But despite FBI claims to the contrary, this fight was always much bigger than a single iPhone, and it’s unclear what this last twist means for the larger privacy issues at stake. Can the FBI compel companies to break their own security? Is the iPhone a warrant-proof space? For all the legal and political maneuvering, the San Bernardino fight was shaping up to answer those questions, either through a new legal precedent or a new law. But while the case itself is all but settled, the bigger issues seem more confused than ever.

Can the FBI compel companies to break their own security? Is the iPhone a warrant-proof space?

From what we know about the attack itself, the fix seems unlikely to apply very far beyond the San Bernardino case. The FBI asked for only two weeks to test the attack, which has lead a number of experts to speculate that the attack is based on a NAND mirroring technique — essentially copying the flash memory of the device so as to be able to restore it after a lockscreen wipe. At a House Judiciary Hearing earlier this month, Rep Darrel Issa asked FBI Director Comey a number of questions about the feasibility of such a technique, so we know the bureau is aware of it, and there’s a strong technical consensus that it works.

But while the attack could break through the lockscreen on the 5c linked to the San Bernardino attacks, any phone with a Secure Enclave (that is, anything beyond the 5s) is immune to the attack, giving it little use outside of this specific case. Even if the attack is something more sophisticated than NAND mirroring, it’s likely to hit the same limitations. Like any tech company, Apple is constantly protecting against new lines of attack, adding protections in both hardware and software. Any known attack won’t stay viable for long, which was one of the main reasons the bureau was so wary of relying on exploits in the first place.

The biggest effect may be political rather than legal

The only way out of that trap is if Congress or courts give law enforcement the right to pull data stored on a device, regardless of the technical protections in place. That’s what the FBI has been pushing since 2014, and it’s what the bureau hoped to get from the San Bernardino case. If the FBI had succeeded with its order (and on the inevitable appeal), the FBI would have had a legal way to access data regardless of what technological protections Apple and other companies put in place. That was the goal — or, for civil libertarians, the nightmare — and it’s now as far away as ever. Apple had a range of arguments against the order, but we’ll have to wait for another case to find out if they hold up.

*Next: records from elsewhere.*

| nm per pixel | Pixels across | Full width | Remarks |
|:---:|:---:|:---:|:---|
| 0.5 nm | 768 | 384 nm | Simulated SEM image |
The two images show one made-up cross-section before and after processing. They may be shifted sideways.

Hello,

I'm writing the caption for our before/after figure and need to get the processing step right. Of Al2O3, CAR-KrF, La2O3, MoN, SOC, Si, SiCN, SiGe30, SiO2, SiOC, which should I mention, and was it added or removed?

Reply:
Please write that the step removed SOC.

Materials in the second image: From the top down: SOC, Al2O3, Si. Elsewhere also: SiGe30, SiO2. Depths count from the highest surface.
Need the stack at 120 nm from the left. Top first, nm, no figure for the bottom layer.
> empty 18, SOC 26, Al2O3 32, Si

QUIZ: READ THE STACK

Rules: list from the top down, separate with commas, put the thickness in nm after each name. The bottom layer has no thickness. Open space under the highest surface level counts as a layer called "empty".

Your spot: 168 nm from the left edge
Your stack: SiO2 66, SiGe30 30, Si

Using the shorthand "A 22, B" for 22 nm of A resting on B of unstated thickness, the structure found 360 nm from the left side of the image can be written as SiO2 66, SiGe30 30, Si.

The biggest effect of Apple's pushback may be political rather than legal. Law enforcement requests are common, but they almost never end up in court thanks to the real political pressure of a law enforcement order. Most companies will simply comply rather than be publicly accused of aiding terrorism. For decades, the political consequences of fighting such an order have been both frightening and unclear. But Apple did kick back, and roughly half the country took its side, a genuinely surprising result. It’s hard to say whether a less famous company like Cisco or Akamai could pull off the same trick, but their odds are surely better now than they were in January.

When we do see another case like this, last night’s scramble will be a cautionary tale. Every indication is that the FBI is simply doing its legal duty after learning of a new attack — but from afar, it looks an awful lot like a last-minute retreat. After so much public pressure, the sudden reversal is embarrassing, and there’s no reason to think it won’t happen again the next time. When the next All Writs Act request comes to Apple or WhatsApp or Telegram, it will be much easier to claim that law enforcement simply hasn’t exhausted all its options for cracking the security. The fundamentals of security will make it very hard for any agency to prove that they have. There are always more attacks you haven’t thought of, particularly when you’re competing with all the researchers in the world. It’s always easier to break a system than protect it, easier to spy on someone else than protect your own communications. That’s long been a problem for surveillance targets. After last night, it’s a problem for prosecutors too.